USRC Data Sources Storage Data

Traces and statistics

Description

The following are collections of data related to storage. They include things like file system stats (fsstats—available on the Ultrascale Systems Research Center [USRC] Software page), dumps from parallel file systems, archive systems, Network File System (NFS) systems, and even workstations.

Citation

Please use the following citation unless the data source below offers a more specific citation:

If you'd like to cite our data and use bibtex, please use the following snippet:

@MISC{usrc:datasources-general,
    author = {{Los Alamos National Laboratory}},
    title = {{Ultrascale Systems Research Center (USRC) Data Sources}},
    howpublished= {\url{https://usrc.lanl.gov/data-sources.php}}
}

Parallel File Systems File System Statistics (fsstats)

NOTE: These data are historical in nature and were originally released in 2012.

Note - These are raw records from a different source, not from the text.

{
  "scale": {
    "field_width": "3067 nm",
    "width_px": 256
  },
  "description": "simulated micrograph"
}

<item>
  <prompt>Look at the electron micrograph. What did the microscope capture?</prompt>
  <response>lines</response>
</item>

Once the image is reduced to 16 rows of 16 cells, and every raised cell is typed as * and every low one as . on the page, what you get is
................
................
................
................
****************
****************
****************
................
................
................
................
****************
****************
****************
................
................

To enable computer science research, Los Alamos National Laboratory (LANL) is releasing static file tree data (fsstats) for some of our parallel file systems. These data include aggregate information on capacity, file and directory sizes, filename lengths, link counts, etc. The fsstats cover 9 anonymous parallel file systems ranging from 16 TB to 439 TB total capacity used, and file counts range from 2,024,729 to 43,605,555.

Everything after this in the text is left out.